User Guide

There several major uses for this package and here I will try to detail out several examples.

For the first example, we will consider an example problem. We want to classify an image to a geographical location for which we have latitude and longitude. Given this problem, we can form hierarchal clusters of our geocoordinates. Using this, we have a set of classifications (a grouping of classes). In this problem, let us classify it into 3 groupings or 3 sets of clusters termed a, b, c. Cluster grouping a is the parent of cluster grouping b and cluster grouping b is the parent of cluster grouping c. Within the cluster grouping of a, we have 3 options or classes, Within the cluster grouping of b, there are 5 options, and cluster grouping c has 10 options.

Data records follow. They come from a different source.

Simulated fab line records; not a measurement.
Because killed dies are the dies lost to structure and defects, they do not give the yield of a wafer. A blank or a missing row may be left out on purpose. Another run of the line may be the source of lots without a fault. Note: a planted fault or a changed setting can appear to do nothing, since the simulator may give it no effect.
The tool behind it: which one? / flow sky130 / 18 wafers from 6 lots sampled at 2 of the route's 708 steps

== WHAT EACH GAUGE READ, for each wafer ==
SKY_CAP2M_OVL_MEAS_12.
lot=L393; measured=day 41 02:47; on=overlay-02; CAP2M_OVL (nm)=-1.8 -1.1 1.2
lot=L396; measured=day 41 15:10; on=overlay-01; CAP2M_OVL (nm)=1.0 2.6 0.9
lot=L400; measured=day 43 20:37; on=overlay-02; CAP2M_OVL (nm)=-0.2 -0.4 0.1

In a real-world scenario, we might consider this to something like cluster grouping a is countries, cluster grouping b is states or territories, and cluster grouping c is counties. We then want to classify images based into these categories, since it makes more sense to be able to classify some degree of location. Therefore, we create groupings of things that are easier to predict with children groupings that are of decreasing scope and increasing difficulty. Below is a tree of the hierarchy described:

https://raw.githubusercontent.com/rajivsarvepalli/SimpleHierarchy/master/images/tree.svg

We can construct a model where the last 4 layers are independent (as in they are different for every grouping of classes) and the second to last layer feeds forward from each parent to its child. The reason we do not construct a model per class grouping is due to the expensiveness of doing so. Additionally, we assume that groupings of classes have a high amount of shared information, therefore, providing some amount of shared information is useful. Therefore, we model our network after what we might consider the information to share. There is a decent amount of sharing between child and parent, so our network shares the same base. However, these groupings of classes have differences so there are a set of independent layers. The network also has these characteristics since the last k layers are independent. Finally, using PyTorch, we can simply output multiple predictions. However, this method fails to have independent layers per class grouping. Essentially, this is the reason I created this library: to make a network that fits those criteria. For an illustration of this network like the one described above, see the below image.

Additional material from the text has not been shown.